In our last post, we explained the concept of elasticity as the ability to move resources within a virtual infrastructure to answer business demands and (not always predictable) peaks with the best possible responsiveness.
Now, it’s not only about the ability to ‘inflate’ infrastructure by adding necessary resources, but also to ‘deflate’ it by reallocating these resources elsewhere. Like a balloon, the more elastic the infrastructure, the more it is easy to inflate and deflate.
What does that mean for your applications? Are they ready to go into the Cloud?
Elastic software means:
- Scalability: maintaining application performance when the number of users increases – and usually also the volume of data.
- The ability to release resources when the load decreases.
There are two kinds of scalability:
- Horizontal scalability: when you distribute an application on different machines. For example, you add additional instances of your application server and use a load-balancer to distribute the load.
- Vertical scalability: add capacity (memory, CPU, hard drive) on the machine hosting your application.
Horizontal scalability is not the most elastic, since it might need to manually add instances of architecture which could remain largely underused when there are no load peaks. In other words, you inflate the balloon but do not know how to deflate it. This is not really dynamic.

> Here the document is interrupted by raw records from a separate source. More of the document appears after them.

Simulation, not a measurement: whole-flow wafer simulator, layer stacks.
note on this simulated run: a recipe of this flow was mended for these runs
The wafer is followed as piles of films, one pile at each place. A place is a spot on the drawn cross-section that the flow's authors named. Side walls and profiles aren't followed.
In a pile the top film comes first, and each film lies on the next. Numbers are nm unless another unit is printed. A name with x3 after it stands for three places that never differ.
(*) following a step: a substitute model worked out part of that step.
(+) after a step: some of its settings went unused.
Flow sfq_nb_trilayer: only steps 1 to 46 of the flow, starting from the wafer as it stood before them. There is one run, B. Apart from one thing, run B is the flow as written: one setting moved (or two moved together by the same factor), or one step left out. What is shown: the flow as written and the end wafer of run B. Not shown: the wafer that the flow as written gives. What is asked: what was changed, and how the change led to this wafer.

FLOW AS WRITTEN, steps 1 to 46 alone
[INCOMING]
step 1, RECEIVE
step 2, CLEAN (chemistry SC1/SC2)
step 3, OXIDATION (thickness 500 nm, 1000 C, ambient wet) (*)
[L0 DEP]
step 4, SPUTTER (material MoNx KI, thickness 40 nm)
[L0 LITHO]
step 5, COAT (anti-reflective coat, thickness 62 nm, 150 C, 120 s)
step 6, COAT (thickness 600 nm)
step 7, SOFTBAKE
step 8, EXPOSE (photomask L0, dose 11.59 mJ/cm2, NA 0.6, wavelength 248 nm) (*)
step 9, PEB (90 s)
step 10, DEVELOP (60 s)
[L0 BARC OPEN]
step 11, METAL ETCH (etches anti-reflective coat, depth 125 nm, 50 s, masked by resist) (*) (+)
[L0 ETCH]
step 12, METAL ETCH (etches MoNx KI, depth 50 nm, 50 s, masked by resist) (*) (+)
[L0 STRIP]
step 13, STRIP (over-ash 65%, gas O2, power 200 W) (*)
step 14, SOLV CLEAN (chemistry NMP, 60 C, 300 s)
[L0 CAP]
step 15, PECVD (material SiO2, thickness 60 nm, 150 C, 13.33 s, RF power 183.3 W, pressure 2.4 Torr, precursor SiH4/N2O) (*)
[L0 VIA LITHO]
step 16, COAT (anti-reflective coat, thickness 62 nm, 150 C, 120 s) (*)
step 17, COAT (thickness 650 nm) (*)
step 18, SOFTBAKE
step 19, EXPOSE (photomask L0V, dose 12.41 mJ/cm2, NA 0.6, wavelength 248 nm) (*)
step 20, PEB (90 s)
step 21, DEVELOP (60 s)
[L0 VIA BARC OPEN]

And to maintain an infrastructure based on the redundancy of various instances of the application architecture results in an infrastructure oversized to cope with peaks of activity, and does not use more than 10 or 20% of the capacity the rest of the time. Exactly the same inconvenients of a physical infrastructure.
Vertical scalability is often much more elastic. You install your application on a virtual machine of which it will usually take 50% of the resources, within a server hosting other virtual machines with applications less prone to load variation. When comes an unplanned peak of activity, the virtual machine may borrow resources to its neighbors on the same server. This ability to borrow memory is also known as “ballooning” (with VMWare). Once the peak ends, the VM will free the borrowed resources and return them to its neighbors. All this dynamically, with less saturation and contention possible.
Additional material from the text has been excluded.